NEARLY £300,000 in grant money has been approved by councillors for three local projects through the recently established Crown Estate Fund.
At a meeting of the full council on Wednesday elected members approved a grant of up to £100,000 to the local authority’s children’s services department to establish a youth voice forum.
This would allow Shetland’s young people to discuss issues affecting them with councillors and other public organisations, and “ensure young people’s rights and participation are embedded on a local level”.
The idea was warmly welcomed by councillors, but Shetland Central members Moraig Lyall and Ian Scott expressed some reservation over plans to remunerate participants.

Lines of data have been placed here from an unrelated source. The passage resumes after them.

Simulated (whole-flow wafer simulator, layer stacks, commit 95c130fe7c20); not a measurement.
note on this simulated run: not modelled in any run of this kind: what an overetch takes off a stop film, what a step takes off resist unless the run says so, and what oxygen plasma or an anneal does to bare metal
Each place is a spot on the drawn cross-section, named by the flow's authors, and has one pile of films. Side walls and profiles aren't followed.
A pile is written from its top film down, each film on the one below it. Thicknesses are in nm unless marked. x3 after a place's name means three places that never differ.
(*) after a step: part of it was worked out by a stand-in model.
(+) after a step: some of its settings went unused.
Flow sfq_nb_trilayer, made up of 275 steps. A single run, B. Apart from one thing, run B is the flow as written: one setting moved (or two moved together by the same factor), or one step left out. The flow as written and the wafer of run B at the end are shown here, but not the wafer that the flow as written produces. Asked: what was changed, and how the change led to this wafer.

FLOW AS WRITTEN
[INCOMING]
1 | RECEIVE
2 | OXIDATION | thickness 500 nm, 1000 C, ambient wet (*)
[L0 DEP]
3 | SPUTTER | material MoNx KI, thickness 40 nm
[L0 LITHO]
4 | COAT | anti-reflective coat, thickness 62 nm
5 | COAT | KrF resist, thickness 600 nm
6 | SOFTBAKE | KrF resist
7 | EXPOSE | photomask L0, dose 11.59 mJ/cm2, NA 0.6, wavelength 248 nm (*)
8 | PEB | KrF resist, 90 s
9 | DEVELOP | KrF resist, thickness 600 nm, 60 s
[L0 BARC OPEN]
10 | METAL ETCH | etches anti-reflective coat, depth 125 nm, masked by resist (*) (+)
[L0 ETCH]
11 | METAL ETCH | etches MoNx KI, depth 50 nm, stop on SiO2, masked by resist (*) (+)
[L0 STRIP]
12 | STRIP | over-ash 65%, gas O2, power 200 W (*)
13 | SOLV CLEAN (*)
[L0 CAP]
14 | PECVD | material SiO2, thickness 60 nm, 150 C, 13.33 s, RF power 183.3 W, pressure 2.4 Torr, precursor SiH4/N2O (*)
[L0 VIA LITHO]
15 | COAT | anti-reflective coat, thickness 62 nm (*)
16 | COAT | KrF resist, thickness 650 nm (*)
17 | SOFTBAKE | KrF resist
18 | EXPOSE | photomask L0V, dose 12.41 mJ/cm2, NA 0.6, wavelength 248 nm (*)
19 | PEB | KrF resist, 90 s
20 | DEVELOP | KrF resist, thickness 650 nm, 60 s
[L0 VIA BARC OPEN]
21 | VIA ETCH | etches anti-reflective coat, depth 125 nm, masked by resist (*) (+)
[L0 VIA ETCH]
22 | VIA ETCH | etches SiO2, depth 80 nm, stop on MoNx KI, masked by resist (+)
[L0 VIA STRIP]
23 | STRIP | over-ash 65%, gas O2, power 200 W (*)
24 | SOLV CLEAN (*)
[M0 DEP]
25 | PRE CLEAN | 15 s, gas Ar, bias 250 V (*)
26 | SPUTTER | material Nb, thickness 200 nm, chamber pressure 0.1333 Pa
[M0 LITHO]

Lyall said this could set a precedent, with young people then possibly expecting to receive remuneration in future community events.
Economic development service manager Tommy Coutts said there is a budget of £75,119 which is based on a youth worker hourly rate multiplied by 26 participants working eight hours a month over two years.
Chairman of the council’s education and families committee George Smith said he had no qualms about remuneration for youngsters if it gave them the wherewithal to participate.
“It’s important that young folk have an opportunity to contribute to debate around what’s important to them,” he said.
Councillors also gave the green light to an application for up to £99,000 for upgrade work to the Lerwick Legion venue.
The Royal British Legion aims to upgrade the building to “increase footfall and make it a more family friendly, comfortably and enjoyable place to be in”.
Members were told that there could be plans for family-friendly activities like children’s parties, catering and leisure.
Councillors said it was a worthwhile cause, while some praised the work of the Royal British Legion in supporting the armed forces community.
A funding application for up to £87,800 for a feasibility study and business plan for a family-based, paid-for regulated care scheme in Shetland was also approved.
In this scheme the paid ‘Shared Lives’ carer would provide the care and support required from within their own home, sharing their home and family life.
The application also received a warm welcome from councillors, with leader Steven Coutts then praising the diversity of funding bids which have been submitted.
“I think this shows the real strength of the grant scheme,” he said.
The grant aid scheme, launched last year, is financed from net revenues generated by the Crown Estate assets in Scotland after the powers to distribute some of the organisation’s revenues was devolved to local authorities.
Any applications worth over £50,000 require to be approved by councillors, while those asking for less can be dealt with under delegated authority.
As previously reported, a number of smaller grant applications have been approved recently, with Wild Skies Shetland, NAFC Marine Centre, Burra & Trondra Community Minibus Association and Yell’s Seafield Seafront Trust all benefiting.